I'm in Atlanta and got a better than typical pay bump (15%) after passing the SE exam.


----------



## Anthr_Engr (Sep 4, 2020)

Thanks @leggo PE ! I'll be better at pinning down the right thread.

And also thank you all for your responses. My uncertainty came from my company's lack of interest, which I feared was an industry sentiment. The SE isn't required in NY (yet), so it's been hard finding people who could speak on this. Your responses really help figure out how much of a bubble I have been in.

Happy Labor Day Weekend


----------



## organix (Sep 4, 2020)

I'll take my first shot at the SE in October so I can't answer your question from personal experience.  With that said, I'm in Chicago and all doors open if you have your SE.


----------



## Jmm7200 (Sep 6, 2020)

I would think that if your firm does work in a state that requires an SE license (IL, HI, etc.) then you should definitely get a raise.  However, if not, and since you are in NY where they do not require an SE, then there is a chance that you will not, like you said. 
 

For me, I am in Illinois (Chicago) where an SE is required, so when I got my SE my company reimbursed my exam fee, I got a bonus, and I got a pretty substantial raise (20%).  I will also say that I am bridge engineer, and there are a lot fewer of us than building engineers so that may have played a role as well. 

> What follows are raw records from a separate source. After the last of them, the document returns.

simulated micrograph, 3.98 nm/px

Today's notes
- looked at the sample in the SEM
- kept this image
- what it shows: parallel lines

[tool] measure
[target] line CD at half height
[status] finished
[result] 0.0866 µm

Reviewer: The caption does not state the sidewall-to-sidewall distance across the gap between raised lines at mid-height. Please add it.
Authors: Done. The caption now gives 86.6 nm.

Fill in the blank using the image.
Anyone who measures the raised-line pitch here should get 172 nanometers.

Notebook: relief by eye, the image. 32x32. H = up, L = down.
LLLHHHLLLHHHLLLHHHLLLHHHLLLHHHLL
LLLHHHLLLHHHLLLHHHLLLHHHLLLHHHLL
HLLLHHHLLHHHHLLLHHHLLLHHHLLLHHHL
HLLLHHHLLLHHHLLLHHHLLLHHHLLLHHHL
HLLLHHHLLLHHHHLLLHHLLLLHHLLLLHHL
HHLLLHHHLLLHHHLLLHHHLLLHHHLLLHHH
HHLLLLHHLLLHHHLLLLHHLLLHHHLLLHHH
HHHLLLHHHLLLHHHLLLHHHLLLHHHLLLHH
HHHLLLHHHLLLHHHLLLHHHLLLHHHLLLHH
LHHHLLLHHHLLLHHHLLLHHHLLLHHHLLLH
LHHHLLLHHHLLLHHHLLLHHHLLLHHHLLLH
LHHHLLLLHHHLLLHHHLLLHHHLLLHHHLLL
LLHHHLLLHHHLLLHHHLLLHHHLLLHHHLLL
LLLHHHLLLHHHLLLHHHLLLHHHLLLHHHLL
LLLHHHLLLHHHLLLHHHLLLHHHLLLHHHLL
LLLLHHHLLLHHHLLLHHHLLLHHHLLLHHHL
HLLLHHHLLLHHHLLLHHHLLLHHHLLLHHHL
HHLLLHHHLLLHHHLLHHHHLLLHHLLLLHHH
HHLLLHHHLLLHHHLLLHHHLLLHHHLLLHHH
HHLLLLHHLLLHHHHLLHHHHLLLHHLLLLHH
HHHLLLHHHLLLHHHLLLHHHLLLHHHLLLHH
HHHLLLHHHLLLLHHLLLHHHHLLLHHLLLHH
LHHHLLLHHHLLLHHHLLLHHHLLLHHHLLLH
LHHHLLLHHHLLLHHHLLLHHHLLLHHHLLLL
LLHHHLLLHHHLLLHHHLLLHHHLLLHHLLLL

If your company doesn’t give you anything, there will be a firm that will.  That SE will make you drastically more marketable. 
 

good luck.


----------



## JayP_SE (Sep 16, 2020)

I might be able to provide some insight. I am based out of NYC and obtained the SE license a few years ago. The benefit of this additional license in the NYC market mostly resulted in recognition and celebration of the accomplishment among my engineering peers. Additionally, it increased the frequency of my interactions with co-workers that sought input on conceptual structural approaches and code interpretation due to the newly added “clout.” Therefore, I was viewed as one of the technical leaders, informally, by my colleagues endorsed by the obtaining the SE. However, there were no financial incentives or promotions associated with obtaining the SE license, at least in most NYC firms. Also worth mentioning, most NYC developers and architects that bothered to inquire about the SE designation displayed in my e-mail signature didn’t comprehend its significance, misguided by the belief that all licensed Civil PE professionals employed in structural design firms are equal to a licensed SE. Luckily for me, I was in the process of transitioning to a boutique NYC structural firm seeking to expand it’s engineering services to other states that recognize or require the SE license (e.g. IL, CA, etc.).  So this led to a significant boost in compensation (50% + profit sharing) since my duties and responsibilities increased beyond the conventional technical/managerial roles normally available to most experienced professionals. Having worked for two of the most prominent international structural engineering firms in NYC, I would say that promotions/compensation were by and large influenced by:

• Deliverables Production (aka high multipliers)

• Business Generated

• Cumulative Years of Experience

Technical ability is generally not a trait that will increase promotion potential or compensation beyond a few roles at the very start of a structural engineering career. From my personal experience, the most technical individuals do not ascend beyond low supervisory (i.e. Senior Project Engineer, Project Manager/Associate) positions, unfortunately. However, if you do manage to become a recognized subject matter expert that will trump all my previous commentary regarding the limitations for technically inclined persons.
 

All this to say that in NYC the SE license is indeed superfluous since it will merely server to validate technical ability.  Obviously there’s a lot more nuisances than mentioned above when talking about career development and compensation. Just my $0.02.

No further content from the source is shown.